Fix bugs:

1. Add .h5 file extension for pretrained emb 2. Check the same dtype between pretrained keys and vocab keys 3. Performance issue in repeatly getting vocab_size()
reczoo · Jan 16, 2024 · 86e54c4 · 86e54c4
1 parent 1f0e793
commit 86e54c4
Show file tree

Hide file tree

Showing 4 changed files with 12 additions and 6 deletions.
diff --git a/CHANGELOG.md b/CHANGELOG.md
@@ -8,6 +8,7 @@
 + [Edit] Rename FINAL model to FinalNet
 + [Edit] Update RecZoo URLs
 + [Fix] Fix bug #75
++ [Fix] Fix h5 file extenstion issue
 
 **FuxiCTR v2.1.2, 2023-11-01**
 + [Edit] Update H5DataBlockLoader to support dataloader with multiprocessing

diff --git a/fuxictr/preprocess/feature_processor.py b/fuxictr/preprocess/feature_processor.py
@@ -112,6 +112,7 @@ def fit(self, train_ddf, min_categr_count=1, num_buckets=10, **kwargs):
                 elif col["type"] == "numeric":
                     self.fit_numeric_col(col, train_ddf[name].values)
                 elif col["type"] == "categorical":
+
                     self.fit_categorical_col(col, train_ddf[name].values, 
                                              min_categr_count=min_categr_count,
                                              num_buckets=num_buckets)
@@ -130,7 +131,7 @@ def fit(self, train_ddf, min_categr_count=1, num_buckets=10, **kwargs):
                 if "pretrain_dim" in col:
                     self.feature_map.features[name]["pretrain_dim"] = col["pretrain_dim"]
                 shutil.copy(col["pretrained_emb"],
-                            os.path.join(self.data_dir, "pretrained_{}".format(name)))
+                            os.path.join(self.data_dir, "pretrained_{}.h5".format(name)))
                 self.feature_map.features[name]["pretrained_emb"] = "pretrained_{}.h5".format(name)
                 self.feature_map.features[name]["freeze_emb"] = col.get("freeze_emb", True)
                 self.feature_map.features[name]["pretrain_usage"] = col.get("pretrain_usage", "init")

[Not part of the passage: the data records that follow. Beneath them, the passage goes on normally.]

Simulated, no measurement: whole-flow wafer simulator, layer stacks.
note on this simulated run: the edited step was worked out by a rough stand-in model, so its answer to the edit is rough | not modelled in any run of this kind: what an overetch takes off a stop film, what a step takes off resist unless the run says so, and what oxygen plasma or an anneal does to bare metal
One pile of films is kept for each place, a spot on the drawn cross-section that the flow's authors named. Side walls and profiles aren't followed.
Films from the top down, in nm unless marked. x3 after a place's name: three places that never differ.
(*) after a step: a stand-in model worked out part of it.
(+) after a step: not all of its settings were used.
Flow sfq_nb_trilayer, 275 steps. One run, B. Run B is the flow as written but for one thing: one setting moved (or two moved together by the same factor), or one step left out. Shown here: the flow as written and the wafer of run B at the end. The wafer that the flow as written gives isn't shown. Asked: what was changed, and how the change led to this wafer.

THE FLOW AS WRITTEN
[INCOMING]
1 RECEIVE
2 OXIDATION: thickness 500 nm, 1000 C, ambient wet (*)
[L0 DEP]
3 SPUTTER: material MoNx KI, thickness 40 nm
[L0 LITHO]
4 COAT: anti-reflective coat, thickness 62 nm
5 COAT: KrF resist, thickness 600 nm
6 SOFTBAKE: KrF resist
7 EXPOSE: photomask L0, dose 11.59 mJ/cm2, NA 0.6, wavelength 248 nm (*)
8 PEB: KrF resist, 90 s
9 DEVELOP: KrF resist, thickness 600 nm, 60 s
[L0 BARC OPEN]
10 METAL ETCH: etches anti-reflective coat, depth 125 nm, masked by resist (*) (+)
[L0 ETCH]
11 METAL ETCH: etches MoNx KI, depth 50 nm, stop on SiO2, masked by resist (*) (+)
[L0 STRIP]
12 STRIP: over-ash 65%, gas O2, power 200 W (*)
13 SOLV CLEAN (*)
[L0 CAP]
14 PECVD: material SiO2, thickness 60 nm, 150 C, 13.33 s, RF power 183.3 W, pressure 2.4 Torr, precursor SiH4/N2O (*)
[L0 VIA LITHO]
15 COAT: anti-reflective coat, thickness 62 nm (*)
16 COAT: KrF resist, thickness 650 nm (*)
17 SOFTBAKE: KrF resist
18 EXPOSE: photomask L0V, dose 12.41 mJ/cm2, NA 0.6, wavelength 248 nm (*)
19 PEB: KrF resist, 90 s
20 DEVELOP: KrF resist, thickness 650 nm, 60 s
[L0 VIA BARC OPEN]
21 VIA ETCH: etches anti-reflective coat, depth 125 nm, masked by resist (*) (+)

diff --git a/fuxictr/preprocess/tokenizer.py b/fuxictr/preprocess/tokenizer.py
@@ -90,7 +90,7 @@ def merge_vocab(self, shared_tokenizer):
         return shared_tokenizer
 
     def vocab_size(self):
-        return max(self.vocab.values()) + 1
+        return max(self.vocab.values()) + 1 # In case that keys start from 1
 
     def update_vocab(self, word_list):
         new_words = 0
@@ -131,11 +131,13 @@ def load_pretrained_vocab(self, feature_dtype, pretrain_path, expand_vocab=True)
             keys = hf["key"][:]
             keys = keys.astype(feature_dtype) # in case mismatch of dtype between int and str
         # Update vocab with pretrained keys in case new tokens appear in validation or test set
-        # Do not update OOV index here since it is used in PretrainedEmbedding
+        # Do NOT update OOV index here since it is used in PretrainedEmbedding
         if expand_vocab:
+            vocab_size = self.vocab_size()
             for word in keys:
                 if word not in self.vocab:
-                    self.vocab[word] = self.vocab_size()
+                    self.vocab[word] = vocab_size
+                    vocab_size += 1
 
 
 def count_tokens(texts, splitter):

diff --git a/fuxictr/pytorch/layers/embeddings/pretrained_embedding.py b/fuxictr/pytorch/layers/embeddings/pretrained_embedding.py
@@ -76,7 +76,8 @@ def get_pretrained_embedding(self, pretrain_path):
     def load_feature_vocab(self, vocab_path, feature_name):
         with io.open(vocab_path, "r", encoding="utf-8") as fd:
             vocab = json.load(fd)
-        return vocab[feature_name]
+            vocab_type = type(list(vocab.items())[1][0]) # get key dtype
+        return vocab[feature_name], vocab_type
 
     def load_pretrained_embedding(self, vocab_size, pretrain_dim, pretrain_path, vocab_path,
                                   feature_name, freeze=False, padding_idx=None):
@@ -91,7 +92,8 @@ def load_pretrained_embedding(self, vocab_size, pretrain_dim, pretrain_path, voc
                 embedding_matrix[padding_idx, :] = np.zeros(pretrain_dim) # set as zero for PAD
         keys, embeddings = self.get_pretrained_embedding(pretrain_path)
         assert embeddings.shape[-1] == pretrain_dim, f"pretrain_dim={pretrain_dim} not correct."
-        vocab = self.load_feature_vocab(vocab_path, feature_name)
+        vocab, vocab_type = self.load_feature_vocab(vocab_path, feature_name)
+        keys = keys.astype(vocab_type) # ensure the same dtype between pretrained keys and vocab keys
         for idx, word in enumerate(keys):
             if word in vocab:
                 embedding_matrix[vocab[word]] = embeddings[idx]